By Ibrahim Abdil-Mu'id Ramey
Director, Human and Civil Rights Division
MAS Freedom (Muslim American Society Freedom Foundation)
A Note for the Serious: Anti-Racism is Not “Theater”
Comments on the “Ahmadinejad Show” at the Durban II Conference in Geneva
Three years ago, I wrote an essay with critical comments about a gathering in Tehran that focused, in my opinion, on strong revisionist sentiments concerning the European Holocaust (Shoa) of the 1930’s and 1940’s. I noted that the genocide that engulfed European Jewry was truly a monstrous crime against humanity, and attempts by modern anti-Zionists (and also anti-Semites and racists of other stripes) must not be conflated into the legitimate criticism of the modern Jewish state of the support for Palestinian self-determination and freedom from Israeli occupation. I believed then, as I do now, that Muslims, and all people of morality, must never deny the reality of the historical suffering and oppression of any people.
My essay was widely distributed throughout the world (and it led to my interview on CBS network television). Most people supported my assertions, although interestingly, a few Muslims wrote to call me practically an agent of the Mossad and disparage me as me everything but a child of Allah.
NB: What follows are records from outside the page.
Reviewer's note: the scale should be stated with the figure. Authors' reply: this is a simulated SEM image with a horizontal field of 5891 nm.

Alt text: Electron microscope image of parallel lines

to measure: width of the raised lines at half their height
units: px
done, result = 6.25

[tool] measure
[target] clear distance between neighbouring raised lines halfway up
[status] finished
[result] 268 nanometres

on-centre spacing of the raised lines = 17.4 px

But on Monday, April 20th, the President of Iran managed to practically trump his previous show by vehemently attacking Israel in his speech at the Durban ll gathering in Geneva, prompting a walk-out by a number of European delegates (presumably from nation that had not already boycotted the event) and a vociferous response from Western media.
I am not challenging the right of the President of Iran to exercise free speech. But I profoundly question both the timing and the wisdom of his remarks, especially in the context of the larger issue of anti-racism and the construction of a serious global response to this issue.
Why am I critical of President Ahmadinejad’s comments? Not because of any retreat on my part from the issue of Palestinian human rights, or from support for the human rights of any oppressed peoples (including the Baha’i’ religious minority in Iran).
But I firmly believe that Ahmadinejad’s linking of the Holocaust with the current events on the Middle East will only create a made-for-television spectacle that panders to the forces of racial animus and hatred, while deflecting attention to the real task of building a genuine, and fearless, anti-oppression movement that must, in the final analysis, take on the issue of racial and group oppression in every nation-including his own. This conference is not about the European Holocaust; it should be about the suffering of people today.
Let’s be clear: the issue of Palestinian human rights and freedom is very high on the global anti-oppression agenda, as it should be. But criticism of Israel should not be joined at the hip with the distorted notion that the Holocaust is simply Zionist fiction designed to justify occupation of Palestinian land.
Moreover, this bombastic side show will do little to support the building of a true multi-faith platform that calls for an end to Palestinian occupation, let alone to address the multitude of other anti-racist and anti-oppression issues that Durban ii must continue to engage.
Beating his personal Holocaust- revision drum may please some people, but it will only hamper any focus in Geneva on the real plight of the Dalits of India, indigenous peoples of the Americas, African descendents, and the host of other human communities who struggle to bring their legitimate concerns, and struggles, to the world stage. Moreover, his remarks will be taken as grist for the numerous political forces that want to create, unfortunately a virtual political quarantine of Iran from the rest of the world.
Durban ll is about the serious business of assessing where we are in the 10 years since the World Conference Against Racism in 2001. The world media should recognize this. And they, and we, must not allow our attention to be diverted by remarks from the President of Iran.